Tuesday, June 8, 2010

A JIT for Regular Expression Matching

This is part 2 of a series, see Part 1 for an introduction. In this post I want to describe how the JIT generator of the PyPy project can be used to turn the elegant but not particularly fast regular expression matcher from the first part into a rather fast implementation. In addition, I will show some speed measurements against various regular expression implementations.

Again, note the disclaimer: This technology could not easily be used to implement Python's re-module.

Example Expression and First Numbers

The regular expression I will use as an example in the rest of this paper is the expression (a|b)*a(a|b){20}a(a|b)*. It matches all strings that have two a with exactly 20 characters between them. This regular expression has the property that the corresponding DFA needs 2**(n+1) different states. As an input string, we use a random string (of varying lengths) that does not match the regular expression. I will give all results as number of chars matched per second. While this is not a particularly typical regular expression, it should still be possible to get some ballpark numbers for the speeds of various implementations – as we will see, the differences between implementations are huge anyway.

All the benchmarks were performed on my laptop, which has an Intel Core2 Duo P8400 processor with 2.26 GHz and 3072 KB of cache on a machine with 3GB RAM running Ubuntu Linux 10.04.

To get a feeling for the orders of magnitude involved, the CPython re module (which is implemented in C and quite optimized) can match 2'500'000 chars/s. Google's new re2 implementation still matches 550'000 chars/s. Google's implementation is slower, but their algorithm gives complexity and space guarantees similar to our implementation in the last blog post.

On the other end of the performance scale is the pure-Python code from the last blog post running on CPython. It can match only 12'200 chars/s and is thus 200 times slower than the re module.

Translating the Matcher

The code described in the last blog post is not only normal Python code, but also perfectly valid RPython code. Nothing particularly dynamic is going on in the code, thus it can be translated with PyPy's translation toolchain to C code. The resulting binary is considerably faster and can match 720'000 chars/s, 60 times faster than the untranslated version.

Another approach is to write equivalent versions of the algorithms in lower level languages. This has been done for C++ by Sebastian Fischer and for Java by Baltasar Trancón y Widemann. The algorithm is object-oriented enough to be mapped very closely to the respective languages. The C++ version is a little bit faster than the RPython version translated to C, at 750'000 chars/s. That's not very surprising, given their similarity. The Java version is more than twice as fast, with 1'920'000 chars/s. Apparently the Java JIT compiler is a lot better at optimizing the method calls in the algorithm or does some other optimizations. One reason for this could be that the Java JIT can assume that the classes it sees are all there are (and it will invalidate the generated machine code if more classes are loaded), whereas the C++ compiler needs to generate code that works even in the presence of more regular expression classes.

Generating a JIT

To get even more performance out of the RPython code, it is possible to generate a JIT for it with the help of the PyPy translation toolchain. To do this, the matching code needs to be extended somewhat by some hints that tell PyPy's JIT generator how this is to be done. The JIT generator can automatically produce a JIT compiler from an RPython interpreter of the source language. In our case, we view the regular expression matcher as an interpreter for regular expressions. Then the match function corresponds to the dispatch loop of a traditional interpreter.

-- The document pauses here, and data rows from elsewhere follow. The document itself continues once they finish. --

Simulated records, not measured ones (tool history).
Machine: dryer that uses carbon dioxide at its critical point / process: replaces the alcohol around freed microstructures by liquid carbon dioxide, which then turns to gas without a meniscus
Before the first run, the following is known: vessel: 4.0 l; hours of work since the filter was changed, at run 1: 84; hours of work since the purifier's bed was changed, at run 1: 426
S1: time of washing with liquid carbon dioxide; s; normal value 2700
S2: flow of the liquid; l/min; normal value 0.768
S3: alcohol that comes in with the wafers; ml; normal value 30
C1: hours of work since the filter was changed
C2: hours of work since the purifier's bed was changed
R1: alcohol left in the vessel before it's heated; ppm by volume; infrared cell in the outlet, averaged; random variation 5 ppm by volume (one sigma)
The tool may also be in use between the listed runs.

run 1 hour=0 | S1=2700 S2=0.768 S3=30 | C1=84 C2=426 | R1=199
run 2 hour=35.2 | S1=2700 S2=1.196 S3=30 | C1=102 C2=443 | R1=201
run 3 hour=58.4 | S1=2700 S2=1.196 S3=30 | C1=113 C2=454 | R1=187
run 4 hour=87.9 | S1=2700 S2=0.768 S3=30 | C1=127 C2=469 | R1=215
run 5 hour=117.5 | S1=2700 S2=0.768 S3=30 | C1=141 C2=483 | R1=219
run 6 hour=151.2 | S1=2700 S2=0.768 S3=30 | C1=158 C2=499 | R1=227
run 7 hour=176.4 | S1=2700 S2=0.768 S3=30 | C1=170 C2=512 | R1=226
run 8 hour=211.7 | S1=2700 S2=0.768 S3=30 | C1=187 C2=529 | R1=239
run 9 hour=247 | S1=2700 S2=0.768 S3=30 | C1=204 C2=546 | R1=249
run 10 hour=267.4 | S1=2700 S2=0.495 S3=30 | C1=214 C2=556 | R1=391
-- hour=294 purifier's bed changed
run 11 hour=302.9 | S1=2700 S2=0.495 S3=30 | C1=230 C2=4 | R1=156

Our regular expression matcher is a very peculiar interpreter. The matcher works by running exactly one loop (the one in match) as many times as the input string is long, irrespective of the "program", i.e. the particular regular expressions. In addition, within the loop there are no conditions (e.g. if statements) at all, it is just linear code. This makes it almost perfectly suited to the JIT generator, which produces a tracing JIT. A tracing JIT compiles the hot loops of a program (i.e. regular expression) and has to do extra work if there are conditions in the loop. In our case, there is exactly one loop per regular expression, without any condition.

JIT Hints

The hints that are needed for the match function of the last blog post can be seen here (the function is slightly rewritten, e.g. the JIT does only properly support a while loop as the main dispatch loop):

jitdriver = jit.JitDriver(reds=["i", "result", "s"], greens=["re"])

def match(re, s):
    if not s:
        return re.empty
    # shift a mark in from the left
    result = re.shift(s[0], 1)
    i = 1
    while i < len(s):
        jitdriver.can_enter_jit(i=i, result=result, s=s, re=re)
        jitdriver.jit_merge_point(i=i, result=result, s=s, re=re)
        # shift the internal marks around
        result = re.shift(s[i], 0)
        i += 1
    re.reset()
    return result

The jitdriver is an instance describing the data of the interpreter we are dealing with. The arguments to the constructor need to list all local variables of the dispatch loop. The local variables are classified into two classes, red ones and green ones. The green ones hold the objects that make up the program that the interpreter currently runs and which position in the program is currently being executed. In a typical bytecode interpreter, the bytecode object and the program counter would be green. In our case, the regular expression is the program, so it is green. The rest of the variables are red.

The green variables are treated specially by the JIT generator. At runtime, for a given value of the green variables, one piece of machine code will be generated. This piece of machine code can therefore assume that the value of the green variable is constant.

There are two additional hints, which are method calls on the jitdriver instance. The jit_merge_point method marks the beginning of the main interpreter loop. The can_enter_jit function marks the point where a loop in the user program can be closed, which in our case is trivial, it's just at the end of the interpreter loop (for technical reasons it is put at the beginning, because nothing must happen between the can_enter_jit and jit_merge_point invocations).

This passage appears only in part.